Jason Korol

They tell children to keep their hands to themselves and stop talking so much. I suppose that's fine advice for the vast majority of people. For me, however, it turned out to be the exact things I do for a living.

Born and raised in upstate New York, I moved south 25 years ago to open a martial arts school and write. I expected instant success but kept running headlong into reality, which forced me to either give up or lick my wounds and work on those aspects of my craft and character that sorely needed tweaking. Perhaps I should be ashamed to admit that it took me the better part of a decade to get my act together but it was time well spent. Struggles - and failures! - teach us the stuff we truly need, right? Through them we learn character. And humility too.

As you can see, my books - non-fiction and fiction alike - focus on self-defense. You'll notice a few themes throughout all of them: love of liberty and the need for free people, if they're going to remain free, to learn to govern themselves. I always figure that a book on self-defense techniques, after all, that omits personal character and logical philosophy, is a contradiction in terms. No criminal can do the personal damage to one's life that we can do to ourselves if we aren't disciplined and guided by the proper foundations. I take that really seriously in all my work. Our contemporary culture is always crying - and loudly at that - that our problems are "out there". This focus on society being wrong and/or evil has led us to this point where a generation thinks they can be happy without self-control, honor and work-ethic. It's led us to a period where we assume that if we have a challenge, others must change, not us. That's a horrible lie and my work obliterates such nonsense. Real liberty demands that we pursue character and honor. That has to be the true foundation of self-defense or else I'm teaching techniques in a vacuum. I take this point seriously because martial artists should be men and women who love and try to preserve peace. And there can be no peace, not in a family, or a town, or a country where everyone blames someone else for their problems. That's dangerous business.

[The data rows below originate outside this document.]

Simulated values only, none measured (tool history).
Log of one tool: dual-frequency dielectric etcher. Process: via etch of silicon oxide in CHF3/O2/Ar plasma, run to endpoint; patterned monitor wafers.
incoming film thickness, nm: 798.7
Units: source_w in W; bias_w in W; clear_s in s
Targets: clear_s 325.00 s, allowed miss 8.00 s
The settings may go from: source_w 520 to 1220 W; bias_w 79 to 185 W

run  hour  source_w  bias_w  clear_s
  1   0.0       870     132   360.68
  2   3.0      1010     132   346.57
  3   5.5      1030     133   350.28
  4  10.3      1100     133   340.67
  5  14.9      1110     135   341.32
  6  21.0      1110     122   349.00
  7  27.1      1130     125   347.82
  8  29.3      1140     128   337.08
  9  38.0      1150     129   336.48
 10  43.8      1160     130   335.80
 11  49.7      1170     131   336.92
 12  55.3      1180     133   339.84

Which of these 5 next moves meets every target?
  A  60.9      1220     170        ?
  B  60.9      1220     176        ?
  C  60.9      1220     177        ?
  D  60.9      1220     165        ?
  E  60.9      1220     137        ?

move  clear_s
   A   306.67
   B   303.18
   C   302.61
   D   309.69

As for my background in martial arts, I started in Wing Chun back in 1981. My older brother started teaching me the Alan Lee Wing Chun he was learning while he was in college. I trained for years in that and then trained in the Hawkins Cheung lineage from a private instructor in Albany, New York. Also, I trained extensively in Jeet Kune Do during this period as well. I had several instructors (as many of us did during that period of seminar training) but my primary influence was Ted Wong (one of Bruce Lee's primary students and close friend) who was introduced to me through Jonathan Parsons in 1995. Obviously, we're all influenced in a variety of ways from every instructor we have, but it was Ted Wong who gave me the principles and sources that Bruce Lee used on his journey and my teachings are reflections of that. Lastly, in 2010, I met Sifu Tony Massengill and have learned his Efficient Warrior Wing Chun system. Sifu Tony is an utterly brilliant self-defense man, one of both principle and practice - a rare find. You can find his books on Amazon too.

In the last several years I've been a columnist and writer for Wing Chun Illustrated (meeting deadlines and word counts has made a man out of me!), a truly remarkable non-partisan Wing Chun publication. It's a humbling gig because there are so many great writers and martial artists featured. My fiction centers around great warriors, big themes, and high-stakes drama - both physically and philosophically. My other "job", when not writing too much, or trying to talk sense into my two wonderfully quirky boxer dogs, is teaching at Greenville Academy of Martial Arts in South Carolina. We've developed a great family of people who work hard at making themselves better every day, both physically and personally. It's an incredible blessing to have achieved such dreams. I really mean that. Like I said, though, I never would have reached them had I not submitted to the disciplines I extol in my work.

In all, I hope and pray that my work can be a blessing to you just as the principles and truths have been to me. I hope they can inspire you to be a man or woman with a true warrior/servant spirit - with a heart of love and discipline too because, contrary to what our culture tells us, we can't truly have one without the other.